1. Severity of the issue: (select one)
Medium: Significantly affects my productivity but can find a workaround.
2. Environment:
- Ray version: 2.44.0
- Python version: 3.12
- OS: ubuntu 22.04
- Cloud/Infrastructure: on prem
- Other libs/tools (if relevant):
3. What happened vs. what you expected:
- Expected: ray.wait with fetch_local=False shouldn’t bring data into ray head
- Actual: i saw the object store of the ray head being filled
I am running ray head + 1 ray node as following:
ray start --head --port=9654 --num-cpus=0 --block --dashboard-host=0.0.0.0 --object-store-memory=4294967296
ray start --address=172.17.0.5:9654 --num-cpus=0 --block --resources=‘{“Foo”:7}’ --object-store-memory=4294967296
i am connecting to the cluster from outside as follows:
context = ray.init(address=“ray://172.17.0.5:10001”)
I have an actor with the following function
@ray.method(num_returns=3)
def run_task_return_big_nd_array(self) → tuple[bool, NDArray, float]:
big_array = np.zeros((10000, 10000), dtype=np.uint16)
end_time = time.time()
done = True
return done, big_array, end_time
The test code is as follows:
ray_actor = MaximizerRayActor.options(resources={“Foo”: 1}).remote()
ray_actor.wait.remote()
refs = []
for i in range(test_loops):
done, res_ref, time_ref = ray_actor.run_task_return_big_nd_array.remote()
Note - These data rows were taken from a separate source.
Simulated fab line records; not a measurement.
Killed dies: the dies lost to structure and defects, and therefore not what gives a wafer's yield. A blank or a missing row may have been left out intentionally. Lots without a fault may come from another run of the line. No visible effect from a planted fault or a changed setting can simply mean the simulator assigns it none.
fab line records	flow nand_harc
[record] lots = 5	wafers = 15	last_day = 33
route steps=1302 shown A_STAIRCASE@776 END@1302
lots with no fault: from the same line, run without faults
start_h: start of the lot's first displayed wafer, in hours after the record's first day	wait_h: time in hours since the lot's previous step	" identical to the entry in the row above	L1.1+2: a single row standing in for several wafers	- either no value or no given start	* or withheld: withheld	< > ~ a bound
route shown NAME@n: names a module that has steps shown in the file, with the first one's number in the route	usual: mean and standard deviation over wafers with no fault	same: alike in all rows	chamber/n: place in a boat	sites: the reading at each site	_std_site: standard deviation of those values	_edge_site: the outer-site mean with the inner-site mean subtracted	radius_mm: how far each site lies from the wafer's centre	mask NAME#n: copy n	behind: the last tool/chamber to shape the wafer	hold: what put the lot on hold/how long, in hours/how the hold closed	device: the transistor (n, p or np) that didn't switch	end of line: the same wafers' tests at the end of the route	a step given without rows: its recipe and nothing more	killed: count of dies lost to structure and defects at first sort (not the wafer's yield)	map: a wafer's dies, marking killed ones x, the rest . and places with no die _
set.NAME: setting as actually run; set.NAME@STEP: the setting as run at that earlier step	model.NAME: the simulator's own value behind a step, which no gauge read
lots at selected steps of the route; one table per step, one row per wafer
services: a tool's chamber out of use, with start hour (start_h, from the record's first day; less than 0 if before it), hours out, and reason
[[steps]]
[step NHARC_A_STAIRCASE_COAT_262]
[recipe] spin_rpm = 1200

ready, not_ready = ray.wait([done, res_ref, time_ref], num_returns=3, fetch_local=False)
#d = ray.get(done)
refs.append([done, res_ref, time_ref])
time.sleep(10)
ray.kill(ray_actor)
if the test code is like this, i see the object store of the ray head increasing (as well as the worker) but fetch_local equals false in ray.wait, so i don’t understand why
if i remove the ray.wait and put d = ray.get(done), the ray.head object store doesn’t increase and i still know that the task is complete.
How can i use the ray.wait to understand the task is complete without bringing over data?